Privacy and Truthful Equilibrium Selection for Aggregative Games
Rachel Cummings, Michael Kearns, Aaron Roth, Zhiwei Steven Wu
We study a very general class of games --- multi-dimensional aggregative games --- which in particular generalize both anonymous games and weighted congestion games. For any such game that is also large (meaning that the influence that any single player's action has on the utility of others is diminishing with the number of players in the game), we solve the equilibrium selection problem in a strong sense. In particular, we give an efficient weak mediator: an algorithm or mechanism which has only the power to listen to reported types and provide non-binding suggested actions, such that (a) it is an asymptotic Nash equilibrium for every player to truthfully report their type to the mediator, and then follow its suggested action; and (b) that when players do so, they end up coordinating on a particular asymptotic pure strategy Nash equilibrium of the induced complete information game. In fact, truthful reporting is an ex-post Nash equilibrium of the mediated game, so our solution applies even in settings of incomplete information, and even when player types are arbitrary or worst-case (i.e. not drawn from a common prior). We achieve this by giving an efficient differentially private algorithm for computing a Nash equilibrium in such games. We also give similar results for a related class of one-dimensional games with weaker conditions on the aggregation function, and apply our main results to a multi-dimensional market game.

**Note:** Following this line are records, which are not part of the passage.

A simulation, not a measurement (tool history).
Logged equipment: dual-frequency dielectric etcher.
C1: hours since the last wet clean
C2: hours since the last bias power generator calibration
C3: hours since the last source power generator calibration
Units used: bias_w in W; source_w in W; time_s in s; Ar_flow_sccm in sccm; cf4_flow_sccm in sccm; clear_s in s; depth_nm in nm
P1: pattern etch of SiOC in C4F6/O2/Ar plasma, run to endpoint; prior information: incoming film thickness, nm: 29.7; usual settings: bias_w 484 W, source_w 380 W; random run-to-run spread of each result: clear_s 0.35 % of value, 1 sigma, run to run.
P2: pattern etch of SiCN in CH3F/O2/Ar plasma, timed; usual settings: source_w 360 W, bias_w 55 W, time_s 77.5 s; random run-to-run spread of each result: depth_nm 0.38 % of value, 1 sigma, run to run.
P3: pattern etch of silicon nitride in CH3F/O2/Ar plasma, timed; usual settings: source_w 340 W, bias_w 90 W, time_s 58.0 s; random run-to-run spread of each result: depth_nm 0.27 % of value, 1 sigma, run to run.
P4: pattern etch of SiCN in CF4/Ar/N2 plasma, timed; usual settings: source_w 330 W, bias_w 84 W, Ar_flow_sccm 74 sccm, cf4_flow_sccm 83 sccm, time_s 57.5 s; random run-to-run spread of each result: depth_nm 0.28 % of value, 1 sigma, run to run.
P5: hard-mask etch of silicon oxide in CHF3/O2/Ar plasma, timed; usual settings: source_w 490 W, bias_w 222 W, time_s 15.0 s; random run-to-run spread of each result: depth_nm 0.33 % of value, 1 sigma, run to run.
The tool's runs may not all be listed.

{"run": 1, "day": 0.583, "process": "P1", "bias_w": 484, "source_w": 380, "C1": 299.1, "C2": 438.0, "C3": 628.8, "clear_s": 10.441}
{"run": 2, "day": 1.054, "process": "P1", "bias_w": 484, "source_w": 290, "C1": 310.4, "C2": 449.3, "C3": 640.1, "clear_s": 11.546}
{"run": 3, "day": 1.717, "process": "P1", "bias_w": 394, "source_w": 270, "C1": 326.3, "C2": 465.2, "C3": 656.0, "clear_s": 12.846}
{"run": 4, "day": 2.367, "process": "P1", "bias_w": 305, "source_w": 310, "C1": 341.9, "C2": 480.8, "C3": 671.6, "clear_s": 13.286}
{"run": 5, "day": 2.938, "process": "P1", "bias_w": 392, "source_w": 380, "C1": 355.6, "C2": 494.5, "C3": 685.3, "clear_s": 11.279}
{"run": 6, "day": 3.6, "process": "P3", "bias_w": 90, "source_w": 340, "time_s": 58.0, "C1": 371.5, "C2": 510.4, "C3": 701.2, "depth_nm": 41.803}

Our results can be viewed as giving, for a rich class of games, a more robust version of the Revelation Principle, in that we work with weaker informational assumptions (no common prior), yet provide a stronger solution concept (Nash versus Bayes Nash equilibrium). Previously, similar results were only known for the special case of unweighted congestion games. In the process, we derive several algorithmic results that are of independent interest.